I announce and go as far telling them how many legendary actions said creature have - e.g: The dragon uses two of its three legendary actions to do a wing attack. I describe in a narrative way afterwards.
I like to have the two layers of play, to help the players realize that the creature is bounded by mechanics and it's not pulling things out of his ass just because I want to.
But that is a very table by table feel, some tables like to be more free and the players are ok with the full narrative approach - where DMs are not bound by the same rules as them, so, they are not even paying attention to things like legendary actions or reactions and such, because the narrative is the full front of everything.
For others, the narrative is still important, but the mechanic backbone of the interactions is what validate the experience.
I think you need to figure out where you stand in that spectrum, as I said, personally, I hate playing without the mechanics visibility both as a player and as DM. As a player it annoys me when DMs are playing the creatures with things like infinite reactions or using extra actions just because they want to and, as a DM, I like to be bound by rules that the players understand as we play, so that they can strategize accordingly; thus making combat feel more like a game.
But in the end, it's a matter of how you and your group like to play, to be honest. Is the same spectrum of discussion as hiding/showing rolls, fudging/not fudging dice... etc
I have a standard explanation "Creature X using his Legendary Action Y". Then I give a narrative in-game description of the action. It's pretty simple and my players do not seem to feel it takes anything away from the game...well except when the Legendary action goes off.
"At the end of your turn, the legendary green dragon lashes out with her tail." While announcing where in the turn it occurs offers some metagaming information, it still presents the danger to the players of letting their guard down. Legendary actions have a bit of a similar metagaming aspect like Legendary resistances, though lesser depending on your party. One group will count resistances to ensure they can burn through them before hitting with their top level spells, but since actions refresh per round counting them becomes less of a concern and just a recognition that they are fighting a powerful creature.

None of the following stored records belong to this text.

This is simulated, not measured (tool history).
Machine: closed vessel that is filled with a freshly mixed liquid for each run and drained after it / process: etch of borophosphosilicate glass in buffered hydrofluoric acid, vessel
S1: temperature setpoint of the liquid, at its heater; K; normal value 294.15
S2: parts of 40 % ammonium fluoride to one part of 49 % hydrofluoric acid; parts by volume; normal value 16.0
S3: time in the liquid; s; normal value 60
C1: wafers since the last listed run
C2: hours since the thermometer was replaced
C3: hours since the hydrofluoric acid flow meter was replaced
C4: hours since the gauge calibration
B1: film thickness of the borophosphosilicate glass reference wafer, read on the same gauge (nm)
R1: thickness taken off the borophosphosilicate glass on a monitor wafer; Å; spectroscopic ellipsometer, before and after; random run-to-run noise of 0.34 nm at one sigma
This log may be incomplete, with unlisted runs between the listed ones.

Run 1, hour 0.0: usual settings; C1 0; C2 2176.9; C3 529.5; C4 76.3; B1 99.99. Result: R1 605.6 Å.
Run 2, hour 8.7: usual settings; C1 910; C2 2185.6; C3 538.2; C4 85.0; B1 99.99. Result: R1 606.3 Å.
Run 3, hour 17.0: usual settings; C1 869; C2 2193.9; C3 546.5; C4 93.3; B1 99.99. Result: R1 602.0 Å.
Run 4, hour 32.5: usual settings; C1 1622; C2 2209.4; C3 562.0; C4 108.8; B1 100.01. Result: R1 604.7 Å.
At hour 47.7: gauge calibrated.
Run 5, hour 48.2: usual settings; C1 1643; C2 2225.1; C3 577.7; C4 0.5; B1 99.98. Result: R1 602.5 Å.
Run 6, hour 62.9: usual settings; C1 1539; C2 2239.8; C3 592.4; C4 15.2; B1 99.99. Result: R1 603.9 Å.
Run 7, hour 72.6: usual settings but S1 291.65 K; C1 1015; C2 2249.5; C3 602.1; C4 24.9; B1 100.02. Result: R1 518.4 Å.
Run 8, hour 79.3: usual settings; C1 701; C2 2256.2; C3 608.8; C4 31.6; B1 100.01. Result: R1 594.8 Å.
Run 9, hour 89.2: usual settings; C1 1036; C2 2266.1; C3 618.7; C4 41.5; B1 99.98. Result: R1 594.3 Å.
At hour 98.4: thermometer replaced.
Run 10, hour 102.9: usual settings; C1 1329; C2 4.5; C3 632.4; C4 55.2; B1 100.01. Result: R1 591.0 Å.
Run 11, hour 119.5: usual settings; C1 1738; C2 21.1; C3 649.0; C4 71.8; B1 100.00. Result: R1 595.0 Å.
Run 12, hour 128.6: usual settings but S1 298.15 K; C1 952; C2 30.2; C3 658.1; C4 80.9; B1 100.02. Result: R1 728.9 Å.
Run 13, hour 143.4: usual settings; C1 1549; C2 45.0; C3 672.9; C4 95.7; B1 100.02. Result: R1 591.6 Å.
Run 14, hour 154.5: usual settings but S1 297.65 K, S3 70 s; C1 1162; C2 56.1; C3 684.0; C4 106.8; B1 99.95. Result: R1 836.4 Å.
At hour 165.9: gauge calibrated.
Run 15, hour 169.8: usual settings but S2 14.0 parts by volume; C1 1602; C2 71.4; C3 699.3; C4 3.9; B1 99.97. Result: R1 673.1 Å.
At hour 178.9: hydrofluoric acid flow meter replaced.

First time I used a legendary action with a beginner group, I briefly went "Ok, just so you are not confused, legendary creatures sometimes get legendary actions outside of their turn in initiative". I didn't explain the mechanic in detail, but I also didn't want them to scratch their heads about why this monster is allowed to act now..
Once they understood that such a thing exists, I just narrate "Before you get a chance to act, the XXX suddenly YYY"
My group fought a dragon last weekend and Legendary Actions came up. When they asked how the dragon could do some of the things it was doing, my response was... "Please, I'm a dragon!"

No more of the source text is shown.